ANCHORAGE, Alaska — The Trump administration on Wednesday rejected a permit for the controversial Pebble copper and gold mine in Southwest Alaska.
The decision brings to an end — for now at least — the long-sought, roller-coaster effort to build the giant project near the world's largest wild sockeye salmon fishery.
The U.S. Army Corps of Engineers "determined that the applicant's plan for the discharge of fill material does not comply with Clean Water Act guidelines and concluded that the proposed project is contrary to the public interest," said Col. Damon Delarosa, the Corps' Alaska district commander.
Delarosa said the agency's denial caps a nearly three-year review process of the potential project involving multiple agencies, and was based on all "available facts and complies with existing laws and regulations."
The news was swiftly praised by Pebble opponents, as well as Alaska's Republican U.S. senators, who both came out strongly against the project in recent months.
"After years of review and analysis, the Army Corps has found that this project is 'contrary to the public interest,' ending consideration of its permit application and affirming that this is the wrong mine in the wrong place," said Sen. Lisa Murkowski.
"Given the special nature of the Bristol Bay watershed and the fisheries and subsistence resources downstream, Pebble had to meet a high bar so that we do not trade one resource for another," said Sen. Dan Sullivan. "As I have been saying since August, Pebble did not meet that bar."
Longtime critics of Pebble called the decision a win for tourism, sportfishing and commercial fishing jobs. They said Pebble's proposal was half-baked and would have devastated the fishery.

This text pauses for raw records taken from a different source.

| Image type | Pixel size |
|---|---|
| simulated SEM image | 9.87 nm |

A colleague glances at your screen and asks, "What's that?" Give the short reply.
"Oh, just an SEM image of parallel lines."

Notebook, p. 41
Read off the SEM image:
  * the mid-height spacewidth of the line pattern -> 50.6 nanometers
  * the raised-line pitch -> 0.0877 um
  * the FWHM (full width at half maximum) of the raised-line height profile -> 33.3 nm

"Good riddance," said Nelli Williams, Alaska director of Trout Unlimited. "The opposition to this project from all corners of the political spectrum runs strong and deep. The science is clear, the process has played out and there is no way this ill-conceived project can coexist with Bristol Bay salmon."
John Shively, Pebble Partnership chief executive, called the decision a "lost opportunity" for Alaska and the people from the region. The mine could have produced billions of dollars over its life, hundreds of Alaska jobs and minerals with critical national importance for renewable energy such as copper, the company has said.
The company plans to administratively appeal the Corps decision, Shively said. Pebble has 60 days to file that appeal.
"We are obviously dismayed by today's news given that the USACE had published an Environmental Impact Statement in July that clearly stated the project could successfully co-exist with the fishery and would have provided substantial economic benefit to the communities closest to the deposit," he said. "One of the real tragedies of this decision is the loss of economic opportunities for people living in the area."
Pebble parent Northern Dynasty Minerals called the decision "politically motivated" and "fundamentally unsupported by the administrative record as developed" by the Corps during the review process.
The finding that the mine is "not in the public interest" is wrong, Northern Dynasty said. "The (Corps' final environmental report) found Pebble to be a project of merit that would fully co-exist with clean water, healthy fish and wildlife populations, and the important fisheries resources of southwest Alaska," the parent company said.
Alaska Republican Rep. Don Young said he is disappointed that the fate of a project on state land appears to have been decided by the federal government.
"Now there must be a consideration of how the federal government will compensate the state for the loss of economic potential," he said. "The proposed mine has always been subject to political intrigue and the whims of outsiders who simply do not understand our state."
The mine is proposed for construction about 200 miles southwest of Anchorage, near headwaters of the Bristol Bay salmon fishery.
The project seemed all but dead under former President Barack Obama, when the Environmental Protection Agency in 2014 prepared to veto the project. Major mining companies over the years have also pulled out of the project, leaving Northern Dynasty Minerals, a small Canadian company, alone with a mine that would cost billions of dollars to develop.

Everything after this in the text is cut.